May 17, 2008 (DVB), Local authorities have imposed a strict ban on Burmese photojournalists taking pictures of damage caused by Cyclone Nargis and the dire conditions of storm victims.
According to a photojournalist who went to Bogalay and other areas of the Irrawaddy delta, reporters were told to take pictures of the generals giving aid and helping the victims instead.
"When we went to the villages, we were told not to take photographs, and we were told not to take the pictures of the corpses. We were not allowed to go into alleys," the photojournalist said.
'"We were told to take the pictures of them feeding and helping the refugees. We could only take the pictures they wanted us to take," he said.
"How could we give the true news when we are not allowed to take pictures of what is really happening? It is an insult to us; we want people to know and see what is going on."
Refugees in the area said the ban would make it more difficult to convince people to send the necessary assistance.
"If the real news is not being shown, we refugees are in more trouble. People can't come and help us," one refugee said.
"If the people who want to help do not know about us, we are in real trouble," said another.
"People are very angry at the government. People know about all their lies and don't believe them – they are not showing what really happened."
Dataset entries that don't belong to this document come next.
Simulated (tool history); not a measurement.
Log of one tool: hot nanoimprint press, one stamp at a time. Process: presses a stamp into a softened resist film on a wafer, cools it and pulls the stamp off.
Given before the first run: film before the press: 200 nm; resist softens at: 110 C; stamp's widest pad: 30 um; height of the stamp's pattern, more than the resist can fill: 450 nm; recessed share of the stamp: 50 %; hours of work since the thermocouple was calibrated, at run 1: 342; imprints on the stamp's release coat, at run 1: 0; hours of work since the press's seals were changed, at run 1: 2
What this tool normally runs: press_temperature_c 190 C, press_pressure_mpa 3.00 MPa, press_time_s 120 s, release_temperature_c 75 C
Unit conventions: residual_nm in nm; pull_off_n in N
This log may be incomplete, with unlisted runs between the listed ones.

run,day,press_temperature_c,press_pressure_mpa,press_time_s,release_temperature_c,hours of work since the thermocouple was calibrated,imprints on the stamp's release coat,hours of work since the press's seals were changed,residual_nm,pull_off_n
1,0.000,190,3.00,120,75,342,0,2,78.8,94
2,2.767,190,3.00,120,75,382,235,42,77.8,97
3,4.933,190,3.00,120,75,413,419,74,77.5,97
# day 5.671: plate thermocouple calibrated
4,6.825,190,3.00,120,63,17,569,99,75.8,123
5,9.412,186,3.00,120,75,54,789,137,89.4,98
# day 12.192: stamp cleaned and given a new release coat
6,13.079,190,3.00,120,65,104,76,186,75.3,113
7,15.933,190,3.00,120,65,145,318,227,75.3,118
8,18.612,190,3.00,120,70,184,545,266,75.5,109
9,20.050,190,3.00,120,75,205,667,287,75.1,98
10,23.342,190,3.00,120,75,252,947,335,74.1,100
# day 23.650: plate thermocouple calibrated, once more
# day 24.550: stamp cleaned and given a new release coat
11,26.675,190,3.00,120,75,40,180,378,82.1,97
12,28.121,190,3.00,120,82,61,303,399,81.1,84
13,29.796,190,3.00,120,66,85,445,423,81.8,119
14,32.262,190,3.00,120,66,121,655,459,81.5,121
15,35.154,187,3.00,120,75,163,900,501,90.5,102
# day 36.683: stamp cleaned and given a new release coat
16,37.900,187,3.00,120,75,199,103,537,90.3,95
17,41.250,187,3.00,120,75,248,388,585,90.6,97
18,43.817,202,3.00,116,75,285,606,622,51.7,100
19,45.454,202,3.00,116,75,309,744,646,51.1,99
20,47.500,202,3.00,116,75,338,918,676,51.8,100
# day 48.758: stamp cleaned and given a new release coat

San Moe Wai of the Myanmar News Union said reporters should be allowed to present a full picture of the crisis.
"News reports about the storm victims need to be as transparent as possible," he said.
"Only then will help be given to the victims. What they are doing now is a big mistake."
Members of the literary and media circles in Rangoon also said the SPDC has imposed a ban on reporting the misery and destruction caused by the cyclone, and the censor board has warned Burmese news journals and magazine editors to emphasis the ways the junta is helping people.